Roy Cohn | GLENN CLOSE

Roy Cohn | GLENN CLOSE

 

Glenn Close, a seven-time Academy Award nominee, made her feature film debut in The World According to Garp, earning her first Oscar nomination. She was subsequently Oscar-nominated for The Big Chill, The Natural, Fatal Attraction, Dangerous Liaisons, Albert Nobbs—for which she was also co-screenwriter, producer, and lyricist on the Golden-Globe nominated song, “Lay Your Head Down”—and most recently for The Wife. For her performance in The Wife she won Golden Globe, SAG, Independent Spirit, and Critics’ Choice Awards as Best Actress. She will next be seen in Hillbilly Elegy, directed by Ron Howard.

Close made her theater, and Broadway, debut in Harold Prince’s revival of Love for Love. Her theater credits include The Crucifer of Blood, Tony Award-nominated Barnum, and Tony Award-winning performances in The Real Thing, Death and the Maiden, and Sunset Boulevard. She reprised her role in Sunset Boulevard on Broadway in 2017 in a special production and starred in The Mother of the Maid at the Public Theater in 2018.

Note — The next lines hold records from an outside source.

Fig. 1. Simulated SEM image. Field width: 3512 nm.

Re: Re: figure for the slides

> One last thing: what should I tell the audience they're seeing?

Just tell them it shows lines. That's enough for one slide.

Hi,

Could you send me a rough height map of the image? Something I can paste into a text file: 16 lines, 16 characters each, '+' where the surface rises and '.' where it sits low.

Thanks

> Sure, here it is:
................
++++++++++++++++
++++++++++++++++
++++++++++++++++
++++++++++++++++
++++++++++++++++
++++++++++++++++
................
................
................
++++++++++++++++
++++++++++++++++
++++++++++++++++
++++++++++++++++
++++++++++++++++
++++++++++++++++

Starting in 2007, Close headlined the legal thriller Damages for five seasons, winning two consecutive Best Actress Emmys. Her 14 Golden Globe nominations include a Best Actress Award for The Lion in Winter. Among her 14 Emmy nominations is also a Best Actress Award for Serving in Silence: The Margarethe Cammermeyer Story, which also earned her a Peabody Award as executive producer.

In 2010, she co-founded Bring Change to Mind, a charity dedicated to confronting, head-on, the stigma associated with mental illness. The organization works to normalize mental health conversations and build the awareness, understanding, and empathy necessary to inspire action, structural change, and the creation of new norms that will end stigma and discrimination. Close also actively supports Puppies Behind Bars and their program Dog Tags: Service Dogs for Those Who’ve Served Us. She is a trustee emeritus of The Sundance Institute, having served as a board member for 16 years.